Garda issues ‘unreserved apology’ over inflated breath test data
Disciplinary action will not be taken against any members, says Garda Commissioner
Acting Garda Commissioner Dónall Ó Cualáin. File photograph: Collins
An Garda Síochána has issued an “unreserved apology” for the inflating of alcohol breath test data and the wrongful conviction of motorists, but said disciplinary action would not be taken against any members of the force.
The announcement by acting Garda Commissioner Dónall Ó Cualáin was met with a cool response from the Policing Authority.
“A sloppy and lazy approach was made worse by a lack of appreciation of the value of data,” Mr Ó Cualáin told a public session of the authority in Dublin on Thursday.
But he added no criminal behaviour had been identified and it would take a lot of time and money to discipline those involved.
Taking action against a large number of Garda members would also be complicated by the passage of time since some of the breath test inflating had been done.
Many Garda members had retired since then and the records on which any disciplinary action would be based were not reliable.
Mr Ó Cualáin also believed the financial cost, and the staff that would need to be deployed away from reforming the Garda into disciplining members, made such a step impossible.
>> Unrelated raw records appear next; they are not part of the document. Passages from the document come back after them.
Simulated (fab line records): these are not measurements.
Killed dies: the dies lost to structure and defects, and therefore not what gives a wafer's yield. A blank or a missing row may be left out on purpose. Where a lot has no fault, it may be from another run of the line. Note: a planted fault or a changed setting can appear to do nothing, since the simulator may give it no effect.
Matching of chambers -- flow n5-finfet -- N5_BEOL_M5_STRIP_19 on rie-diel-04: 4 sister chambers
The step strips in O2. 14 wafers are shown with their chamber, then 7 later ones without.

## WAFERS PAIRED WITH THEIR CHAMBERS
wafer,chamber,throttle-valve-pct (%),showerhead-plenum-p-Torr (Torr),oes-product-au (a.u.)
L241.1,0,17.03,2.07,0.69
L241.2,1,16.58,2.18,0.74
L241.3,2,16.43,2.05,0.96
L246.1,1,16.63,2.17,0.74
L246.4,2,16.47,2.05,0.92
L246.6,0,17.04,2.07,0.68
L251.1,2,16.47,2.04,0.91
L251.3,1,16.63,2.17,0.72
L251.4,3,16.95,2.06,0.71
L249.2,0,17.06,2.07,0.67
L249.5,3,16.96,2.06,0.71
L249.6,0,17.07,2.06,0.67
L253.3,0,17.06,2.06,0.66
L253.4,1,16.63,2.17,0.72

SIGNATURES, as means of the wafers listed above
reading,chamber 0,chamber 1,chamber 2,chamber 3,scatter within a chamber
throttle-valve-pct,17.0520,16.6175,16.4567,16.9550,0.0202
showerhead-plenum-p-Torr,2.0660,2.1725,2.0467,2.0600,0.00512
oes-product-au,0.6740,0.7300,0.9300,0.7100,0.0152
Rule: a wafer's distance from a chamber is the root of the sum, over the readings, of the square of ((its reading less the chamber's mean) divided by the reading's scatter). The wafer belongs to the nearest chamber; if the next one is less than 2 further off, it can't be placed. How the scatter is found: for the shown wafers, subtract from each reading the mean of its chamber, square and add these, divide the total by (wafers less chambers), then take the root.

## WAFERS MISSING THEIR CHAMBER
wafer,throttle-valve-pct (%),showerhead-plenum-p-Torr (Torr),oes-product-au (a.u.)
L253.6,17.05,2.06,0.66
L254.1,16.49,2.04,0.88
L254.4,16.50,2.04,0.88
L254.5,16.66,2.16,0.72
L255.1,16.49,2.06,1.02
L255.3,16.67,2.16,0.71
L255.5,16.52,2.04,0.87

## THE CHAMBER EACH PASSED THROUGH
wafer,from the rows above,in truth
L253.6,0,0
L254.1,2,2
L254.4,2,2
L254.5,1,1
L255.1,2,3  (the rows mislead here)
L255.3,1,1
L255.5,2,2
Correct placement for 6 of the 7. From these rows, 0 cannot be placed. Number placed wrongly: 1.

The approach of the Garda must now be “forward facing” rather than spend years in a large number of disciplinary cases.
However, he accepted the compilation of data was seen as “an add-on to a day’s work” for many Garda members. They did not appreciate the value of data unless it impacted them personally.
Policing Authority chairperson Josephine Feehily said while she and he colleagues “understand” his position on declining to open disciplinary actions against so many Garda members, that did not mean they agreed.
“It’s your decision,” she told him. “But we hope you understand that performance management involves challenging poor performance.”
Authority member Maureen Lynott expressed surprise no disciplinary action would be taken.
She also disputed the suggestion by Mr Ó Cualáin that no Garda members benefitted from the inflating off breath tests.
She was very surprised some of the officers in charge of the 28 Garda divisions around the country were not being dealt with via a “personalised” process.
Mr Ó Cualáin said he planned to write to those chief superintendents, and other officers, and to warn them that any repeat of the inflated and poorly-kept data would be regarded as a serious disciplinary issue and possible dismissal from the Garda.
However, Ms Lynott did not believe this was enough. She noted the extent to which breath tests were inflated had varied significantly from place to place.
It meant the performance of the senior officers in charge of those places varied very significantly.
“Treating them all the same would send the wrong message,” she said.
And she believed the Garda failures, including serious problems at management level, likely went further than inflating breath tests.
Mr Ó Cualáin conceded the “malaise may have went a bit further and wider”.
Ms Feehily requested that any letters sent to senior officers by Mr Ó Cualáin should remain on the records of the recipients.
Another authority member, Bob Collins, said several questions remained unanswered despite the investigations into the inflated breath tests.
This included “why nobody shouted stop”.
Mr Ó Cualáin said “unacceptable failures”, leading to the creation of more than one million breath tests and the wrongful conviction of 15,000 motorists, had occurred.
The Garda was not only sorry for this, but it also appreciated the public disquiet. It now needed to work hard to win back public confidence that had been built over decades but badly damaged by the controversies, he said.